Dance fanatics, be sure to book your tickets for The Köln Concert at Sadler’s Wells East, from April 4–5. There, the lauded American choreographer Trajal Harrell will “bring the best-selling solo piano recording of all time [Keith Jarrett’s hour-long jazz improvisation at the Cologne Opera in 1975] to life through movement”, inspired by everything from Ancient Greek theatre to Japanese Noh theatre to vogueing. At the Royal Opera House until April 8, meanwhile, ballet lovers have the rare chance to see three signature works by the renowned choreographer and pioneer of the American neoclassical style, George Balanchine Serenade, Prodigal Son and Symphony in C – all in one go.

At the Southbank Centre from April 9–11, renowned choreographer Holly Blakey will present her newest works, A Wound with Teeth and Phantom,delving into the deeply personal and universal experience of loss and reinvention”. Also at the Southbank Centre, as part of its new arts festival Multitudes, don’t miss RISE, a special night of music, spoken word and poetry taking place on on April 25. Helmed by George the Poet and Chineke! Orchestra, it will focus on themes of resilience, identity, strength and equality.

Film

In terms of new film releases, this month has something for everyone. César-award-winning Holy Cow by French director Louise Courvoisier is a moving and playful coming-of-age tale in which a young man takes on the running of his failing family farm, all the while entering a cash competition for the best Comté cheese in the western Alps. Ray Mendoza (a US Navy SEAL veteran and first-time director) and British filmmaker Alex Garland take on the Iraq War in Warfare, a gruelling musing on modern combat that sees a platoon of Navy Seals embark on an ill-fated surveillance mission. Black Panther director Ryan Coogler is back with Sinners, a stylish supernatural horror set in the 1930s American South. Starring Michael B Jordan in the joint role of twin brothers, its trailer hints at late-night revelry and blood-thirsty vampirism.

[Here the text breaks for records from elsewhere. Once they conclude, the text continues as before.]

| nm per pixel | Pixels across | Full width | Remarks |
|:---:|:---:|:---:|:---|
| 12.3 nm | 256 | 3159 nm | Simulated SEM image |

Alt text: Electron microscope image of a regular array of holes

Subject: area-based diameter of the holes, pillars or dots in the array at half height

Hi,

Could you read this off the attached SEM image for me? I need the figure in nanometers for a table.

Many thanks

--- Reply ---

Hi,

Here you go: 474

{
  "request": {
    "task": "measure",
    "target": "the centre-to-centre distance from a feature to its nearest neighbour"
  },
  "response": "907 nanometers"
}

Belgian writer-director Leonardo van Dijl’s accomplished debut feature, Julie Keeps Quiet, is a tense and poignant examination of why some victims choose not to speak up. It follows the titular star of an elite tennis school, who decides to stay silent in the aftermath of her teacher’s suspension. Another impressive debut comes courtesy of Norwegian filmmaker Emilie Blichfeldt, whose first feature The Ugly Stepsister delivers a body-horror take on the Cinderella fairy tale. In it, Elvira competes against her breathtakingly beautiful stepsister Agnes in a ruthless quest for physical perfection – and a prince’s affection. Georgian director Déa Kulumbegashvili returns with dark drama April, winner of the Special Jury Prize at last year’s Venice Film Festival, which centres on Nina, a small-town obstetrician who provides illegal abortions to local women. When a baby dies during a routine delivery, Nina’s career falls under unwanted scrutiny even as she continues to help women in need.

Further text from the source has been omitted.